Marta started typing, which I took as a sign to shut up. Good move, too, because had I kept talking, I might have gone on to promise to name our firstborn after her. After a few moments, she silently held out a green hotel voucher. Then, for good measure, she threw in tickets for breakfast the next morning.
My wife greeted me with a mixed response. Ecstatic that we had a hotel room, she also cautioned me that any future pregnancy complications would be chalked up to my having violated our superstitious agreement to keep all such talk private until we reached the second trimester.
“How do you feel about Marta for a girl’s name?” I asked her.
I study situations for a living. It’s the greatest job in the world, teaching people about the power of context and examining it in my own research. As I detail in this book, the world around us is constantly pulling our strings, coloring how we think and guiding how we behave. And yet we rarely notice.
My hope is that this book will force you to notice. Its aim is to prompt you to appreciate the influence that different situations have on your daily tendencies and experiences. Ordinary contexts of all types where you are, who you’re with, what you see around you—transform how you act and, indeed, what kind of person you appear to be. By coming to grips with this idea, we gain a deeper understanding of ourselves and the other people in our lives.
What does the science of situations teach us? That many of our intuitions about human nature are wrong. Though we come to believe at a young age that we have a pretty good handle on what makes people do what they do, many of these assumptions turn out to be misplaced: individuals’ personalities—yours and mine included—are not as stable as we think they are. We’re more influenced by those around us than we’d like to believe. Even our private sense of identity is highly context-dependent.
This book will take you down a less-traveled, often surprising, and sometimes disconcerting road of human experience, refocusing your attention on the ordinary situations that have extraordinary effects on how we think and act. Research shows us that context impacts even the most intimate aspects of our lives, and this conclusion offers to those who embrace it insight as well as competitive advantage.
Now, I’m not promising you that reading this book will make you a better person. After all, I opened with a story about reneging on a marital agreement and shamelessly exploiting the miracle of pregnancy—all in the name of a free hotel night in New Jersey. So a self-help book this isn’t.
But I will promise that this book will alter the way you think about human nature, thereby making you a more effective person. It will do so by improving your ability to predict how others around you will react to a wide range of situations: by training you to step back and assess more dispassionately the contexts in which you find yourself and the social dilemmas you encounter; by making you acutely aware of how situational factors can be manipulated to sway others and how you can deflect similar efforts to unduly influence you. In short, if you want to maximize success in professional ventures such as sales, politics, litigation, marketing, negotiation, and teaching—not to mention more generally refine your people skills you have to start studying up on the science of situations.
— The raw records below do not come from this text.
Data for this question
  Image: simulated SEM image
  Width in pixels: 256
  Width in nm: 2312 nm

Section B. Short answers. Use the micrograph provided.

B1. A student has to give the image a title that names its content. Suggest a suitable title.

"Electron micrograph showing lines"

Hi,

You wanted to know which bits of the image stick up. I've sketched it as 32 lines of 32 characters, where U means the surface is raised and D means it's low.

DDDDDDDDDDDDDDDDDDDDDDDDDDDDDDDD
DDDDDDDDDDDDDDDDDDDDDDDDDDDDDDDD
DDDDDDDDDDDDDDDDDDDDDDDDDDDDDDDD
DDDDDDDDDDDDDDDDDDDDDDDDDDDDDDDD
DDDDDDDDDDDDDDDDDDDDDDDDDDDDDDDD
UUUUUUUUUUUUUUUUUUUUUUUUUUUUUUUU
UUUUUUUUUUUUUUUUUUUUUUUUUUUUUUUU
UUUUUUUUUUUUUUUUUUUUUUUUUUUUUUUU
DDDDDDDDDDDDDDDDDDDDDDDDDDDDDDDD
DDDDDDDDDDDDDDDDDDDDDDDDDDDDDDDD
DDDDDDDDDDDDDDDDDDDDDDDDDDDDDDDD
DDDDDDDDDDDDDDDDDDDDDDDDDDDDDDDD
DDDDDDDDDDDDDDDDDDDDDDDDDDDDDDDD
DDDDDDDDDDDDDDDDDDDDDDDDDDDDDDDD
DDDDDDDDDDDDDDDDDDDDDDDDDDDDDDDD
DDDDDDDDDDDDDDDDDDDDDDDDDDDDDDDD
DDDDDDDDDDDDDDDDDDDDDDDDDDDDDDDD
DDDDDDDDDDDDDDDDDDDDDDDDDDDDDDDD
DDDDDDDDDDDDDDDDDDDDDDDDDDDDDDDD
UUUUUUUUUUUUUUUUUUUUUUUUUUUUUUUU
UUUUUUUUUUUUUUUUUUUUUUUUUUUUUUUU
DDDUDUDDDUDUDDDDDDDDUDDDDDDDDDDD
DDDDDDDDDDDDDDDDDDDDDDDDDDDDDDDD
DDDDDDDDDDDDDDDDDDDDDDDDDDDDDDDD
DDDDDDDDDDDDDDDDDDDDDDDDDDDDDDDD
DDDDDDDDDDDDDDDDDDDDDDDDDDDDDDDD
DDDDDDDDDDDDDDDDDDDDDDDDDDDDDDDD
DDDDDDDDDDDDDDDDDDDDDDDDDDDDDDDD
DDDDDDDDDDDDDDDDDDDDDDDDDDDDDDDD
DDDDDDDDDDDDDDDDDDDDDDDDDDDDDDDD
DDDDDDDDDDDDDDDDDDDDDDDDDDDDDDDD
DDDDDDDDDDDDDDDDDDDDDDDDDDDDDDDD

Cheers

Admittedly, there was nothing all that scientific about my performance in Newark. I didn’t draw on specific research findings to figure out how best to demonstrate voucher-worthiness. Rather, I just followed a more general principle: when we look at situations objectively, detaching ourselves from the emotion and bias that often cloud our vision, we’re better able to pick up on the clues that allow us to understand other people and achieve the outcomes we seek.
However, the science of situations also offers more concrete lessons about navigating our social universe. The chapters that follow explore human nature across a variety of dimensions, relying on empirical research as well as daily observation, drawing from scientific theory as well as Seinfeld episodes. And this is what makes studying situations so useful as well as so captivating: it requires attention to both scientific method and mundane detail; it appeals to both the behavioral researcher and sitcom fan lurking within each of us.
Because, in the end, situations of all types are important, from the unexceptional to the profound. Consider that the very same principles at work in my routine airport interaction with Marta can be found in settings with far graver consequences. As one example, according to a recent book by pseudonymous intelligence officer Matthew Alexander, U.S. interrogators weren’t particularly successful in obtaining useful information from alleged terrorists captured during the first few years of the Iraq war. The reason, suggests Alexander, was the default tendency of most interrogators to view their suspects as incorrigible evildoers who’d only respond to domination, threat, and fear—much like the fruitless strategies pursued by many customers with service representatives. And if you think this analogy strains credulity, well, clearly you’ve never seen the residents of my grandparents’ retirement community interacting with the dining room waitstaff during dinner.
The turning point in Iraq, writes Alexander, came when interrogators changed strategies, abandoning the harsh tactics of belittlement in the name of cultural respect and rapport building. It’s not that they started taking detainees out for pizza and ice cream—distortion of reality, false hope, and good, old-fashioned lies became essential ingredients of the new game plan. But the key was a shift from brutality to brains, as Alexander calls it.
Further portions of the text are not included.